Strike and Maintain the Right Balance

In contemplating the balance for an innovation portfolio, managers should consider the findings of research we conducted recently. In a study of companies in the industrial, technology, and consumer goods sectors, we looked at whether any particular allocation of resources across core, adjacent, and transformational initiatives correlated with significantly better performance as reflected in share price. Indeed, the data revealed a pattern: Companies that allocated about 70% of their innovation activity to core initiatives, 20% to adjacent ones, and 10% to transformational ones outperformed their peers.

A second research finding adds more food for thought. In an ongoing study, we’re focusing on more-direct returns on innovation. Of the bottom-line gains companies enjoy as a result of their innovation efforts, what proportions are generated by core, adjacent, and transformational initiatives? We’re finding consistently that the return ratio is roughly the inverse of that ideal allocation described above: Core innovation efforts typically contribute 10% of the long-term, cumulative return on innovation investment; adjacent initiatives contribute 20%; and transformational efforts contribute 70%.

Most companies are heavily oriented toward core innovation—and must continue to be, given the risk involved in adjacent and transformational initiatives. But if that natural tendency leads to neglect of more-ambitious forms of innovation, the outcome will be a steady decline in business and relevance to customers. Transformational initiatives are the engines of blockbuster growth.

We’re not suggesting that a 70-20-10 breakdown of innovation investment is a magic formula for all companies; it’s simply an average allocation based on a cross-industry and crossgeography analysis. The right balance will vary from company to company according to a number of factors.

One important factor is industry. The industrial manufacturers we studied have a strong portfolio of core innovations complemented by a few breakouts, and they come closest to the 70-20-10 breakdown.

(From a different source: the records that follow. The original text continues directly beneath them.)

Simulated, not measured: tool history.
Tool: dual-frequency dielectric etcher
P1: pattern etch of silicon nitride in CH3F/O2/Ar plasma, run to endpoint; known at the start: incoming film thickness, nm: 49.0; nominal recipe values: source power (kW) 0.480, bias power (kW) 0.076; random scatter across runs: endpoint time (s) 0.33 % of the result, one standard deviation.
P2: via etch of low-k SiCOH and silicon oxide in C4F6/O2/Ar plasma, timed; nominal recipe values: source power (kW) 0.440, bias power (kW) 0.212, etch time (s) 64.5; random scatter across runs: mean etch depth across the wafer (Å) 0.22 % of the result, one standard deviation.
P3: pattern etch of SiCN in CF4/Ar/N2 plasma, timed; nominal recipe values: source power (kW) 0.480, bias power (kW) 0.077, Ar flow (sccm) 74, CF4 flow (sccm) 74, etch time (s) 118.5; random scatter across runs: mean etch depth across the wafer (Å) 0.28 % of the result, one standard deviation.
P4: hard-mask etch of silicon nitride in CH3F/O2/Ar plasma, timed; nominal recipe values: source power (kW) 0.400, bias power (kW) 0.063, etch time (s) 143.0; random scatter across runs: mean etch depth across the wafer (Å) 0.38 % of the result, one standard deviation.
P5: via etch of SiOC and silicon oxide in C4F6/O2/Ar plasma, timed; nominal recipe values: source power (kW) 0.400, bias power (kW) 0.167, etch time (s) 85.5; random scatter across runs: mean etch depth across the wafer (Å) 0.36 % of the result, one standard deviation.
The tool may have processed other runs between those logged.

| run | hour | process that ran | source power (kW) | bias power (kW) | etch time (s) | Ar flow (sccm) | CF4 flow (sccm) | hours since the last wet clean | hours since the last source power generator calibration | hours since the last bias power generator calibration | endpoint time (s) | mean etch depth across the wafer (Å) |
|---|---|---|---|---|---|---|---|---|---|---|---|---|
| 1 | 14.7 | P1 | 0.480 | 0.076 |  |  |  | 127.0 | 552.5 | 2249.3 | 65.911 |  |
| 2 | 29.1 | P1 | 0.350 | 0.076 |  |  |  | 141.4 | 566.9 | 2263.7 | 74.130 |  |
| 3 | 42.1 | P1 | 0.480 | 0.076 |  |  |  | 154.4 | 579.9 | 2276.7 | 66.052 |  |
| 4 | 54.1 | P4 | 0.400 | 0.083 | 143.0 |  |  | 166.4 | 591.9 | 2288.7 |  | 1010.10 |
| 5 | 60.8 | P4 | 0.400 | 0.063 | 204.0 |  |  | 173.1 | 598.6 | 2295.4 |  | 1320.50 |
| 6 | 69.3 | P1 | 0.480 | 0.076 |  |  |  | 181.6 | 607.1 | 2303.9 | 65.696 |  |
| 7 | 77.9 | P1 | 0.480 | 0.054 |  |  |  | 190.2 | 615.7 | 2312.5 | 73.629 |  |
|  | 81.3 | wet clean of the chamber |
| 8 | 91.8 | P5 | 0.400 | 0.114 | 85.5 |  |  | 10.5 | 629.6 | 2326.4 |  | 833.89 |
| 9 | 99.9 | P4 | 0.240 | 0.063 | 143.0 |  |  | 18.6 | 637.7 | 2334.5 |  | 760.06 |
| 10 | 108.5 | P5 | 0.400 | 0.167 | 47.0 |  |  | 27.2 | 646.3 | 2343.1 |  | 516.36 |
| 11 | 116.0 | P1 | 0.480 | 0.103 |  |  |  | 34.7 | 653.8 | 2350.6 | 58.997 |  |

A company’s competitive position within its industry also influences the balance. For example, a lagging company might want to pursue more high-risk transformational innovation in the hope of creating a truly disruptive product or service that would dramatically alter its growth curve. A company that wants to retain its leadership position or believes the market for its more ambitious innovations has cooled may decide to do the reverse, removing some risk from its portfolio by shifting its emphasis from transformational to core initiatives.

A third factor is a company’s stage of development. Early-stage enterprises, especially those funded by venture capital, must make a big splash. They may feel that a disproportionate investment in transformational innovation is warranted, both to attract media attention, investors, and customers, and because they don’t yet have much of a core business to build on. As they mature and develop a stable customer base, and as protecting and growing the core becomes more important, they may shift their emphasis toward that of a more established company.

The point is that a management team should arrive at a ratio that it believes will deliver better ROI in the form of revenue growth and market capitalization, should discover how far its current allocation is from that ideal, and should come up with a plan to close the gap.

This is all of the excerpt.